Honesty test: lack of integrity is bad for the economy, scientists conclude
An integrity study conducted by Essex University has suggested that an erosion of trust between people can have economic as well as social consequences.
According to the report’s author, Professor Paul Whiteley, an increase in dishonesty is usually accompanied by an economic downturn.
He writes: “Trust is important because it allows individuals to move beyond their own immediate family or communities and engage in co-operative activities with strangers. High level of trust in society help to save on what economists call transaction costs – the price people pay for doing business.
“In a trusting society these costs are likely to be small, since if people give their word that they will do something then generally they can be expected to deliver on that promise. There is no need to draw up elaborate legal contracts to enforce agreements.
“In a non-trusting society, however, things are different and enforcement mechanisms such as formal contracts and courts are required to ensure compliance, and these all make the costs of doing business higher. Clearly, integrity is essential to the building of trust.
“Empirical research suggests that societies in which trust and integrity are strong perform much better on a range of economic and political indicators than societies where they are weak.”
Professor Whiteley also concludes that societies with greater degrees of trust sometimes enjoy better health and education, reduced crime and higher levels of life satisfaction.
He adds: “The corollary of this is that low trust brings pathologies, such as poverty, crime, ill health and unemployment. More recent research shows that trust is equally important in Britain. So a lack of integrity has serious consequences for our society.
“This highlights the need to research integrity and its apparent decline over time. It raises many important issues such as how do people actually define dishonesty? Can individuals genuinely disagree about what honest means in practice? Is honesty all of a piece or is it compartmentalised in people’s lives? –
“In other words can they be honest in one context and dishonest in another?
“How in practice does a lack of integrity influence business, social life and other aspects of society? These and a host of related questions will be subjects for further research in the future.”
Try the “integrity test” as devised by Essex University for yourself. Rate your attitude to each of the following activities with one point if you think it is never justified; two points if you think it is rarely justified; three if you view it as sometimes justified and four if you think it is always justified.
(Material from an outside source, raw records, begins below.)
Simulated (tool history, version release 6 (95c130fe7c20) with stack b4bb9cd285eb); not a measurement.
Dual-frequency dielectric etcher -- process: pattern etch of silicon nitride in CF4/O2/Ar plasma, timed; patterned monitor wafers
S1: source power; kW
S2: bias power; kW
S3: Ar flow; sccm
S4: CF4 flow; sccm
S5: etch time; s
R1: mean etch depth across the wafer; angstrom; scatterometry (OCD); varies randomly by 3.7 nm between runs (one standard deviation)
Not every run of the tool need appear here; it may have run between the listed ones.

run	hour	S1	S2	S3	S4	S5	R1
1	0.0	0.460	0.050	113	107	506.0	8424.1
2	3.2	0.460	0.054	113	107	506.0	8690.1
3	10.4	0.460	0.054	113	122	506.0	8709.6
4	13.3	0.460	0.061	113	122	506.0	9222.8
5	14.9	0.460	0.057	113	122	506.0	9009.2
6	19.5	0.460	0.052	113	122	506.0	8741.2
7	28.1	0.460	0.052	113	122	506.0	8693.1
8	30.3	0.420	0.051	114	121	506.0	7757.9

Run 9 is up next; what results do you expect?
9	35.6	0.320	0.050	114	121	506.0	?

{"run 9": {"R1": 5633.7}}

A. Avoiding paying the fare on public transport.
B. Cheating on taxes if you have a chance.
C. Driving faster than the speed limit.
D. Keeping money you found in the street.
E. Lying in your own interests.
F. Not reporting accidental damage you have done to a parked car.
G. Throwing away litter in a public place.
H. Driving under the influence of alcohol.
I. Making up a job application.
J. Buying something you know is stolen.
According to the authors, a score below 10 suggests you are very honest, 11 to 15 means you do not mind bending the rules but are more honest than average, 16 to 20 suggests you are relaxed about the rules and anything more than 21 suggests you do not believe in living by the rules.